Friday, April 15, 2005

Einstein vs Winterson

I had to read Gut Symmetries by Jeanette Winterson for a literature class, and I took great issue with it! I can safely say that I did not prejudge the book, I was ready to love it. As I began reading and was introduced to the characters I wanted to read up on their significance - i.e. perhaps the Alice was a reference to Alice in wonderland, one of the guys is called a Don Juan, so i wanted to read up on him too, and then I thought about looking into the meanings of the astrological signs etc that are in it. I'm glad I didn't - that all would have been a waste of time.

Some people like this book, and I don't know why. It reminds me of a person who just rubs you up the wrong way - goes on about him/her-self, thinks they have it worked out, have strange ideas that you are embarrassed even to talk about because they're so ridiculous, and just an indulgence in their own art - even though they don't know anything about artists... something like this.

The book tells the story of Alice, the son of a conservative jew (i've read that she doesn't even get the Jewish culture down very well, but i know nothing of it) who is married to a scientist (a time-travel scientist... ?). Unfortunately for her, he ends up having an affair, so she throws his stuff out the window, and sleeps with the woman who took her husband... and Alice has a diamond at the bottom of her spine, which got there because her mum swallowed it while she was pregnant.

So the themes of the story (just to illustrate that I didn't miss the point) are: 1) the unconventional love triangle, and 2) the inability of science to sufficiently explain and justify human experience. I understand well the significance of these ideas, and they are good.

However, the unconventional love triangle isn't expressed too well in Winterson's writing because it seems a bit overborne by her apparent hatred of men. So the man is a 2-dimensional pig: unapologetic, unfaithful and condescending. The Alice character doesn't get heaps of sympathy because she is too vague and lacks integrity. She can throw her husband's junk out the window, and say she's upset, but you would never quite believe her.

Throughout Winterson's writing she can't help but throw in sentence fragments, references to masturbation (in walking down the street, one has to notice that a cement mixer is "jacking its load"... because that's just what one notices??) and other various unnecessary vulgarities.

Now, to what I really disliked - her use of Science. It's a good idea to talk about science and its relationship to the human experience, but if you are going to talk about science, please at least read something. In the world of Winterson, people considered the world flat until the 1600s (so why did Columbus try to find a west route to the indies... why then did Eratosthenes estimate the "circumference" of the earth around 200 BC???? - interesting story here... Columbus used a map that didn't use Eratosthenes predictions, as a result severely underestimating the size of the earth, maths is great). Also, she talks quite a lot about Einstein's theory of relativity, about time-travel and clocks, but she has absolutely no idea about it. I may as well write a story that rejects the practices of modern day schools because students are made to hang upside down and eat apples.

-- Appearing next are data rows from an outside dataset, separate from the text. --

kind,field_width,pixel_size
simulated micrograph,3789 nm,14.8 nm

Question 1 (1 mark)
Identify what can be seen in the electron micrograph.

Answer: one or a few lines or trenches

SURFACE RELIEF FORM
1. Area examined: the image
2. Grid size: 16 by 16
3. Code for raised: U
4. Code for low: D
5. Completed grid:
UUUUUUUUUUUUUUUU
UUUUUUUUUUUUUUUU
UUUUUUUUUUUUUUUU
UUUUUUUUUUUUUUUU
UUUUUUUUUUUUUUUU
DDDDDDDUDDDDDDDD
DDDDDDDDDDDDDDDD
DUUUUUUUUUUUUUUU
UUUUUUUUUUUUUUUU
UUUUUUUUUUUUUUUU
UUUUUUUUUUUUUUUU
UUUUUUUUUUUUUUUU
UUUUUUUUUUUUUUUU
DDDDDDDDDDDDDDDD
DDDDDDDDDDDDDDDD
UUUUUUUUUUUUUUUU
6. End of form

The fortunate upshot of this, was that it prompted me to read Einstein's Relativity since I couldn't understand how Winterson could possibly be right. Einstein's nice little book is merely an introduction, with very little mathematics. It contains the Lorenz transformation, which looks at time experienced in relation to the speed of light (it's this function that is used to make the prediction that passing the speed of light is impossible, as once speed > c, you have the square root of a negative number). Einstein is a very accessible writer, and if you're not too interested in reading Relativity and seeing what all the fuss is about, you could read his Ideas and Opinions - he's quite funny.

So my problem with Winterson, is that she's pretentious and just generally unlikeable. One of those writers who equates writing something controversial with writing something profound. She leads her readers up an unorthodox stairway to nowhere and says "see! I told you", and the less resilient will say "ah yes, you're right" rather than "i think you've confused yourself". In this way, I think post-modernism is sometimes reminiscent of The Emperor's New Clothes, they're all trying to trick us into thinking they're geniuses!

Thursday, April 14, 2005

my first murakami

Hard-Boiled Wonderland and the End of the World, is probably the most sci-fi oriented of Murakami's novels. Like all good sci-fi, Murakami begins with an idea and explores it within the well established rules of the world - i.e. things still need to make sense, there is a difference between sci-fi and a far-fetched plot... that is my belief anyway.

This novel threads two stories, one which takes place in a future world, the other in the unconscious of the protagonist. The End of the World component is rife with Jungian symbols and archetypes: the wall, the shadow, the gate-keeper - each developed according to Murakami's own ideas. In the Hard-boiled wonderland, the protagonist is getting a little confused and persued for what a code that is in his head (he is a human encryption device... lovely idea). Murakami's talent here is to describe interesting details of the worlds he creates as if he were writing a "normal" novel. The opening scene describes a simultaneous counting process where coins are counted and backwards and forwards simultaneously. In the End of the World, the dream-reader is given a riddling description of a song as "some words spoken quickly, others stretched out", which i also found quite beautiful in its own way.

As with all of Murakami's novels, he likes to give a couple of nods to his favourite authors, in this one we hear about Mersault from the Outsider (coming to mind because he apologized all the time) which adds another dimension to Murakami's work that makes him interesting beyond the telling of a good story.

This was a nice introduction to Murakami. It's an interesting and well-executed story. It is one that I would perhaps recommend to others as it is not as depressing as something like Norwegian Wood (not my interpretation of depressing anyway... i guess there is The end of the world to consider). The book ends with one of Murakami's trademork ambiguous drop-offs. One is reading, feeling that everything is coming together and then a final sentence forces a reinterpretation of everything just mentioned. All stars.